Last night, I went to my first Business Statistics class, one more step in the lengthy walk towards a graduate degree. It was also my first evening class, and though the school possesses a decent faculty and reasonable prices, it's also an entire county away. Which means lots of driving. In south Florida. During rush hour. Sure, I could take the Interstate, but I might be better off walking given how the flow of traffic congeals from four to seven p.m. So that leaves one of the spotlight-studded parallel streets, an option that’s swifter, although only relatively so. Seems I'm going to spend a lot of time in the car over the next few months.
I’m not complaining, though. I plan to fill that time with audiobooks.
Like those who lived back before printing presses, paperbacks and PDFs, we start life with stories being auditory objects. They’re crooned by our mothers when we’re still in the crib. They’re whispered by our fathers during dark nights around the campfire. Then something happens. We learn our letters. We gain literacy. We discover the library and used-book stores and Barnes & Noble. And stories go inward, become silent, stop being spoken or heard.
Now, no one should knock the delights of an hour alone with a good book. But we ought to recall the peculiar virtues of oral reading. A story performed slows us down. It gives us every word and won’t let us skip a jot or tittle. It lingers over riches of description, over the cadences of lovely wordings that the eye darts past so easily. It allows for performance, for letting the strongman sound like a lumbering hulk or permitting the femme fatale to truly smolder. And if the reader happens to also be the author, well, that’s something special indeed.

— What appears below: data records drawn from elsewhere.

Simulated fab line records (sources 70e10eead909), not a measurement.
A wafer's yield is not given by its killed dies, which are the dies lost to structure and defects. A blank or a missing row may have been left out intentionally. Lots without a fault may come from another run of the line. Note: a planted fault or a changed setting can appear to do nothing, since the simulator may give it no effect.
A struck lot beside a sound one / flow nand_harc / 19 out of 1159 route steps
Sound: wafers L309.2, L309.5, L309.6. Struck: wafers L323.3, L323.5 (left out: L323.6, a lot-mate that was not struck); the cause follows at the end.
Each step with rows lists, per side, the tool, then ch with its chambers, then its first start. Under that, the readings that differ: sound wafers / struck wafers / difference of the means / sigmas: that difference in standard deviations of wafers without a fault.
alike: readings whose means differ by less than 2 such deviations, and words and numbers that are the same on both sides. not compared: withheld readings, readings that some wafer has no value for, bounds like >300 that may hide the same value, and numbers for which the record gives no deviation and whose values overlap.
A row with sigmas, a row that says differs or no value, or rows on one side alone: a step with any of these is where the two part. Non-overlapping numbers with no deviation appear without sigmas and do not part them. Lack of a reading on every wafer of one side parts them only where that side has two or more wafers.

Thanks to the continuing death of physical storage media (and the concomitant demise of the accursed abridged version), you can find more audiobooks than ever -- and more that are free, too. The Escape Artists’ trio of podcasts offer up ear-tickling joy for lovers of SF (Escape Pod), fantasy (PodCastle) and horror (Pseudopod). TTA Press -- publishers of Interzone, Black Static and Crimewave -- regularly syndicates its best shorts at Transmissions From Beyond, as do the editors of the online magazine Beneath Ceaseless Skies. Splatterpulp author Scott Sigler has podcasted over a half-dozen of his books. And Neil Gaiman has put up a live reading of his latest project, The Graveyard Book, at his official Web site, along with numerous stories and poems at Last.fm.
So what are you waiting for? Get to listening!